Now if you have studied algorithms the first thing that could come to your mind while reading the article is “Does the author know what an algorithm is?” or maybe “Facebook news feed is an algorithm?” because if Facebook news feed is an algorithm then you could eventually classify almost everything as an algorithm. So I’m going to try to explain in this post what an algorithm is and which are the real 10 (or maybe more ) algorithms that rule our world.
Informally, an algorithm is any well-defined computational procedure that takes some value, or set of values, as input and produces some value, or set of values, as output. An algorithm is thus a sequence of computational steps that transform the input into the output. Source: Thomas H. Cormen, Chales E. Leiserson (2009), Introduction to Algorithms 3rd edition.
In simple terms, it is possible to say that an algorithm is a sequence of steps which allow solving a certain task ( Yes, not just computers use algorithms, humans also use them). Now, an algorithm should have three important characteristics to be considered valid:
Also, it is important to point out that algorithms are not just used in Computing Sciences but are a mathematical entity. In fact, the first recorded mathematical algorithms that we have date from 1600 BC — Babylonians develop earliest known algorithms for factorization and finding square roots. So here we have the first problem with the post mentioned before, it treats algorithms as computing entities, but if you take the formal meaning of the word the real top 10 algorithms that rule the world can be found in a book of arithmetic (addition, subtraction, product, etc).
But let’s take computing algorithms as our definition of an algorithm in this post, so the question remains: Which are the 10 algorithms that rule the world? Here I’ve put together a little list, in no particular order.
What is the best algorithm to sort elements? It depends on what you need, and that’s why I put the three more frequently used sort algorithms in the same place; maybe you have a preference for one, but all of them are equally important.
The Merge Sort algorithm is by far one of the most important algorithms that we have today. It is a comparison-based sorting algorithm that uses the divide-and-conquer approach to solving a problem that once was an O(n²). It was invented by the mathematician John von Neumann in 1945.
A quick sort is a different approach to the sorting problem, it can use in-place partition algorithms and is a divide and conquer algorithm as well. The problem with this algorithm is that is not a stable sort but is really efficient for sorting RAM-based arrays.
Finally, Heap Sort algorithm uses a priority queue that reduces the search time in the data. This algorithm is also an in-place algorithm and is not a stable sort.
These algorithms are a big improvement over other approaches previously used like bubble sort, in fact, it is thanks to them that today we have Data mining, artificial intelligence, link analysis and most of the computing tools in the world including the web.
Our entire digital world uses these simple but really powerful algorithms, which transform signals from their time domain into their frequency domain and vice versa. In fact, you are seeing this post thanks to these algorithms.
The internet, your WiFi, smartphone, phone, computer, router, satellites, almost everything that has a computer inside uses these algorithms in one way or another to function. You can’t get a degree in electronics, computing or telecommunications without studying these important algorithms.

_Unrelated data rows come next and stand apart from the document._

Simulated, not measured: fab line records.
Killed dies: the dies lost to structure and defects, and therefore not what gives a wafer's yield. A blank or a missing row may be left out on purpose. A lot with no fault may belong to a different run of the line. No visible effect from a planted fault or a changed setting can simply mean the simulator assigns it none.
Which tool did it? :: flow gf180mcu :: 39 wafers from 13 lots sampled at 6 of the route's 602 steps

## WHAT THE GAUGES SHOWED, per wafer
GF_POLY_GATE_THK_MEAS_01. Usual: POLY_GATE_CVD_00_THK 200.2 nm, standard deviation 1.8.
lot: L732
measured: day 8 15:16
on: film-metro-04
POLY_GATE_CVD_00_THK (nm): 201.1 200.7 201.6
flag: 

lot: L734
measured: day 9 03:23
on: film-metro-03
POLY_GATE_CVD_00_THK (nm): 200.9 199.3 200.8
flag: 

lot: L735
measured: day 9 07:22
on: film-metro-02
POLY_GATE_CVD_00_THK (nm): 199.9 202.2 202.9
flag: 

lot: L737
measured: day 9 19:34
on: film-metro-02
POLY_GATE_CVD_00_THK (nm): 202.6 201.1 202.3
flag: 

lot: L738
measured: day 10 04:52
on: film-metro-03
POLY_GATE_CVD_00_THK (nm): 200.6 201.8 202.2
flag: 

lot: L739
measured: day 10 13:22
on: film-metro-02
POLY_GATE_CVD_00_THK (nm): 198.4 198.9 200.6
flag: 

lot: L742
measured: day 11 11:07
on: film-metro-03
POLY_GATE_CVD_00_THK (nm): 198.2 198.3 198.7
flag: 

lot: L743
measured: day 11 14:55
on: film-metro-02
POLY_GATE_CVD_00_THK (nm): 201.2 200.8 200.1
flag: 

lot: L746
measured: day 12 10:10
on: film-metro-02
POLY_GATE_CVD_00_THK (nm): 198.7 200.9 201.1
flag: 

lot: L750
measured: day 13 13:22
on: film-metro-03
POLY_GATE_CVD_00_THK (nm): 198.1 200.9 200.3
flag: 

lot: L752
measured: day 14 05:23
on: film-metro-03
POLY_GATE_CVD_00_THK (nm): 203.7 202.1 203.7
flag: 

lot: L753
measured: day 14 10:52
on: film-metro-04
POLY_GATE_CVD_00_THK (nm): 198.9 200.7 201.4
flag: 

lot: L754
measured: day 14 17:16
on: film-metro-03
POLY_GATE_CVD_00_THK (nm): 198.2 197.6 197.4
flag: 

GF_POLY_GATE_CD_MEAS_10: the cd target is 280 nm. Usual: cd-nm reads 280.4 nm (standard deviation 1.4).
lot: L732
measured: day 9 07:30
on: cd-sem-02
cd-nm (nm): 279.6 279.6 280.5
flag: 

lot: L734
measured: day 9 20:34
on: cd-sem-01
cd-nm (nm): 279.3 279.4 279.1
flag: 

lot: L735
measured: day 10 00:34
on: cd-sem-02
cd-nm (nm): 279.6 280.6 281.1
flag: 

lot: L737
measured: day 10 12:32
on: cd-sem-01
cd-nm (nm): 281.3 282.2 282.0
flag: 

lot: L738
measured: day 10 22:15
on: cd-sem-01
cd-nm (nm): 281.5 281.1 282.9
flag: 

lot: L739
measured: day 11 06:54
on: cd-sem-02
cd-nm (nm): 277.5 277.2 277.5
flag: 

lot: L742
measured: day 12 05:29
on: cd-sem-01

It is not crazy to say that the internet wouldn’t work as efficiently as it does if it wasn’t because of this algorithm. This graph search algorithm is used in different applications where the problem can be modeled as a graph and you have to find the shortest path between two nodes.
Today, even when we have better solutions to the problem of finding the shortest path, Dijkstra’s algorithm is still used in systems that require stability.
The internet wouldn’t be as important as it is today if it wasn’t for cryptography and cybersecurity. You can think “Sure, security in the era of NSA and other intelligence agencies” or “You have to be really naive to think you are safe on the Internet”; but, people need to feel that they are secure in order to spend their money. After all, you wouldn’t input your credit card number on a web service if you know it is not secure.
And from the field of cryptography, there is an algorithm that remains one of the most important in the world: the RSA algorithm. Developed by the founders of the company RSA, this algorithm made cryptography available to everybody in the world and helped to shape how cryptography works today. The RSA algorithm is a solution to a simple but complex problem: how to share public keys between independent platforms and final users, in order to allow cryptography (I would argue that it hasn’t been completely solved, I think we need more work in this direction).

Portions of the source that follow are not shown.